Discover the Countryside Near Rome
When we first moved to Rome we made a decision about how we would spend our time here. Instead of using Rome as a base to explore Europe's great cities we chose instead to stick close to home. In our first years, we drove to charming hill towns and soaked in sulfury hot springs. We explored beaches in summer and deepest winter and found places to eat on country roads and next to volcanic lakes. Nothing was more than a two-hour drive and we rarely left the region of Lazio.
After a few years, we got busy with life and found favorite places that we returned to over and over. Our exploring deepened instead of widened.
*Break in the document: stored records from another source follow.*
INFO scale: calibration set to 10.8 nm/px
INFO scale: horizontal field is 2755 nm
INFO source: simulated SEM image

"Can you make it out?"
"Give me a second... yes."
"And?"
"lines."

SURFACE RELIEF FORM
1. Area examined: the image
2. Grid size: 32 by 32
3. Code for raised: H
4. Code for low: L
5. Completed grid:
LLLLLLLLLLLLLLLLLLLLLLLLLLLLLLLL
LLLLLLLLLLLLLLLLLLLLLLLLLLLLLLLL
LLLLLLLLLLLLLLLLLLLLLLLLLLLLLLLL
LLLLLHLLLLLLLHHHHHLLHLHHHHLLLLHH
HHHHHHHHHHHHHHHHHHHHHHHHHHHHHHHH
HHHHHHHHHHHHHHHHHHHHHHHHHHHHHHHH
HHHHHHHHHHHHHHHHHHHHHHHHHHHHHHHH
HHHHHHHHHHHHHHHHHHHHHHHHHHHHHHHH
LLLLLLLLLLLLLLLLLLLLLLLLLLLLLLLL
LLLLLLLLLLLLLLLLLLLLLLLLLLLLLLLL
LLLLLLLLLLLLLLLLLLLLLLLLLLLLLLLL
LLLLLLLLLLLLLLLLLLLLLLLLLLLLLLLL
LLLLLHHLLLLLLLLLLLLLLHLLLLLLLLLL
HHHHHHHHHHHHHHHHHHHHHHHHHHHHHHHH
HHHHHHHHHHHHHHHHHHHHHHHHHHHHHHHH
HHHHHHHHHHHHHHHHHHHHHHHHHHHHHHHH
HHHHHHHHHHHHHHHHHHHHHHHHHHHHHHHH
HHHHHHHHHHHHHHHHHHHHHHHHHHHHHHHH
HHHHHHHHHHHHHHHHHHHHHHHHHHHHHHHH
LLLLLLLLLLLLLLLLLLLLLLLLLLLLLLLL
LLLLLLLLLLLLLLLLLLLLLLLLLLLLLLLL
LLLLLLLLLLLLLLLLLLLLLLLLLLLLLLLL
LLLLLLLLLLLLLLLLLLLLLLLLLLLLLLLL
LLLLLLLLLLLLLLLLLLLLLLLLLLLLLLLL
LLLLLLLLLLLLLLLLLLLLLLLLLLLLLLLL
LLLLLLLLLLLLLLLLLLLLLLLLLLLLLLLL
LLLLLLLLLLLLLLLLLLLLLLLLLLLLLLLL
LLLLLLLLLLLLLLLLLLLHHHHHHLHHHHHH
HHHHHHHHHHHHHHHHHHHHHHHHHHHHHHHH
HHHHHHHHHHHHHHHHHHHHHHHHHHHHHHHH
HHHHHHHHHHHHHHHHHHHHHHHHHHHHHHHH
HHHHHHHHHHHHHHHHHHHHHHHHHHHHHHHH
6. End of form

When I got the invitation from Italy Indeed to join a Camera di Commercio di Roma endeavour to highlight some of Lazio’s lesser-known places I was thrilled to ignite that exploring spark again.
When you are planning your visit to Rome, consider adding a day or two to your trip and do some of your own exploring in the Lazio countryside.
Agriturismo L’Oca Bianco
Do you remember that episode in Portlandia where the diners grill their server about the chicken? If you loved the joke, you will certainly love Agriturismo L’Oca Bianco. You will find it near the town of Palestrina with its ancient cyclopean walls and magnificent mosaic. Come for a meal or stay the night at this working farm. We were met by Lucca who showed us baby donkeys, noisy geese that were herded by a charming goat who thinks he is a dog and flocks of egg-laying hens happily pecking in a field next to newly baled hay. He talked about the challenges and costs of growing healthy and sustainable food while we swiped the last of the Summer blackberries off prickly bushes and kicked the first of the Fall chestnut from our path.
Fattoria la Sonnina
Do you love cheese? Of course you do. During a visit to Fattoria la Sonnina you can try your hand at making it yourself. While we waited for the litres of freshly gathered sheep's milk to heat to the appropriate temperature we were served such on a shady veranda of the farmhouse with a view of Genazzano. We ate the local pasta dish, gnocchetti a cod’e soreca, that isn’t gnocchi at all but a long pasta shape said to look like a mouse tail! After many more plates of farm-grown vegetables and home-baked sweets, it was back to cheese making. There was lots of stirring, with a special tree branch, and vigorous pressing into plastic forms and voila we had made primo sale, a fresh soft cheese.
Agriturismo Colle Tocci
The road to Subiaco twists and turns as it climbs the steep Monti Simbruini and when we arrive at the Agriturismo Colle Tocci the cool mountain breeze is most welcome. As were the plates of goat cheese we snacked on before rolling and twisting the strozzapretti pasta that would be our dinner. I watched the sunset over the mountains turning from hazy blues to deep purples and soft pinks that reminded me of my Smokey Mountain hometown. For dinner, we drank a crisp Cesanese rose with our pasta and pork roast. A severely bitter Genziana delle Pecore digestivo provided the perfect balance for a day full of eating. I fell asleep to the summer sound of crickets in the trees.
Torrino dei Gelsi
Just outside of Tivoli is the tranquil Torrino dei Gelsi. This 10-hectare country escape comes complete with a stone farmhouse with a sleeping dog at the threshold, silvery olive groves and leafy mulberry trees. We visited a renovated structure with looms and moth rearing houses and learned about the silk cultivation that served as the farms main activity in the 18th century. Today the farm produces award-winning olive oil. Before we headed back to Rome we had what was promised as a “light” lunch of orzo risotto with chunks of sausage served in a bread bowl, paccheri carbonara and cheese stuffed involtini. Our glasses were never empty of cold white wine. If stargazing is your thing, know that there is very little light pollution here and there is a very powerful telescope available to overnight guests.